Simmons told Esquire magazine earlier in the month — in an interview conducted by his son Nick — that "rock did not die of old age. It was murdered. Some brilliance, somewhere, was going to be expressed and now it won't because it's that much harder to earn a living playing and writing songs. No one will pay you to do it."
Simmons went on to elaborate that as a result of file-sharing and other issues, record label support for rock music was not available like it was when KISS was coming up, concluding, "It's finally dead. Rock is finally dead."

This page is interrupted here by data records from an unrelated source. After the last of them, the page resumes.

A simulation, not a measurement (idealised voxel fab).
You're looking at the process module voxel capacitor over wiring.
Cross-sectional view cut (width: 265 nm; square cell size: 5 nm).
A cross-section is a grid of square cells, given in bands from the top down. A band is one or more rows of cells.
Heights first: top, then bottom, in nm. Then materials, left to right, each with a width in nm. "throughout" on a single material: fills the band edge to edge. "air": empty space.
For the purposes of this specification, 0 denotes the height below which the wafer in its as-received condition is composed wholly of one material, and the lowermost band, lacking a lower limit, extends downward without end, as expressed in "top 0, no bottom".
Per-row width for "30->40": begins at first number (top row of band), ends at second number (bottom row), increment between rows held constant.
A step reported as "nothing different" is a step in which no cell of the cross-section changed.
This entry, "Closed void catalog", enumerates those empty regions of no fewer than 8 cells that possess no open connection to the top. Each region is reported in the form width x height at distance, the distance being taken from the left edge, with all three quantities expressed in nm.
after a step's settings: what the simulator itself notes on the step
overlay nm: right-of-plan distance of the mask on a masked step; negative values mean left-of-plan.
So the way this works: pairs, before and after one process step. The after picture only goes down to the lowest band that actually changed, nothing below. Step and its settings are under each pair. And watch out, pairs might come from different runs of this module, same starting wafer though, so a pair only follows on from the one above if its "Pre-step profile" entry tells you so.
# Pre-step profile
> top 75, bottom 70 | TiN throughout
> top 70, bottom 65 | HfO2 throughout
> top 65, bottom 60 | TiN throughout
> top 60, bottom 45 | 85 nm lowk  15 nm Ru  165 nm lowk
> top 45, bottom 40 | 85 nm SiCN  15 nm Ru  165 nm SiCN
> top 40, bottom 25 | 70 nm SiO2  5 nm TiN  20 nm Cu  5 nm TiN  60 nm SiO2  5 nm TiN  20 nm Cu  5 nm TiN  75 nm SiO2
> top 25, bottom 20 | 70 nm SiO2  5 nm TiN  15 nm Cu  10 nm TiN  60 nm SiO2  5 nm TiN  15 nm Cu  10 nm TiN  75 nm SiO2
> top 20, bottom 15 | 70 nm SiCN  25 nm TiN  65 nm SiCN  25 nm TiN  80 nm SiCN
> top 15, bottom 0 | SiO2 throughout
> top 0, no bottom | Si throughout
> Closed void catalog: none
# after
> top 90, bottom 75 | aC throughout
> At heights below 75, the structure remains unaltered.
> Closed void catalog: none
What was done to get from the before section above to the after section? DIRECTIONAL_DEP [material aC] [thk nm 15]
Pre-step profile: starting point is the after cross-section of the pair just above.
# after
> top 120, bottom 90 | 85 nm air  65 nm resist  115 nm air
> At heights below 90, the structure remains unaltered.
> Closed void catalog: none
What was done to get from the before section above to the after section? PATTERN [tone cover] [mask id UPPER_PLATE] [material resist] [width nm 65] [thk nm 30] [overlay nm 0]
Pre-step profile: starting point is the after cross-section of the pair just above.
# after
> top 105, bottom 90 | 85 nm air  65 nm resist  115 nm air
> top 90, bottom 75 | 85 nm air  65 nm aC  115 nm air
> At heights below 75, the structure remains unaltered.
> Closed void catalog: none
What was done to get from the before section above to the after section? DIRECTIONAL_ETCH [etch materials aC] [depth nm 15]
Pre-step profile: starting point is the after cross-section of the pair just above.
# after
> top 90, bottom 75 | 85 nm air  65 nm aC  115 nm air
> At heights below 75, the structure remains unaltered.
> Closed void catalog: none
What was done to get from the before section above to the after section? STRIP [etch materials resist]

Asked to weigh in on Gene's comments, Slash told Ultimate Classic Rock (see video below): "I think probably where Gene's coming from is that the music business itself is not catering to rock and roll at all. And if you're aspiring to be a guitarist or a drummer or a singer in a rock band and, sort of, make your way up the ladder, the obstacles are much bigger than they were when I first started. There's a lot less opportunities in the record business, to get a record deal and get your record out there. There's not a lot of radio play for it. But, that said, the rock and roll audience is rabid. [It's] huge and just as alive and kicking as it ever was. So, I get what [Simmons is] saying, but I also think that it's really great to, kind of, just sort of, separate the men from the boys, where if you're really passionate about the kind of music that you wanna do and you're not looking at it from a dollars-and-cents point of view, but you just wanna create new music and somehow go out there and play live and get it out there, that passion for it has to be honed in and it has to be real. It can't be about buying cars and getting laid and all the other perks that go along with making a lot of money. It's gotta be about the music, and I think that's pretty healthy."
"World On Fire", the third album to be made available under the Slash solo banner, is likely to sell between 25,000 and 28,000 copies in the United States in its first week of release, according to industry web site Hits Daily Double. The estimate was based on one-day sales reports compiled after the record arrived in stores on September 16 via Slash's own label Dik Hayd International distributed through Roadrunner Records (Europe, Middle East, Africa and Latin America).. The chart will be unveiled on Wednesday, September 24.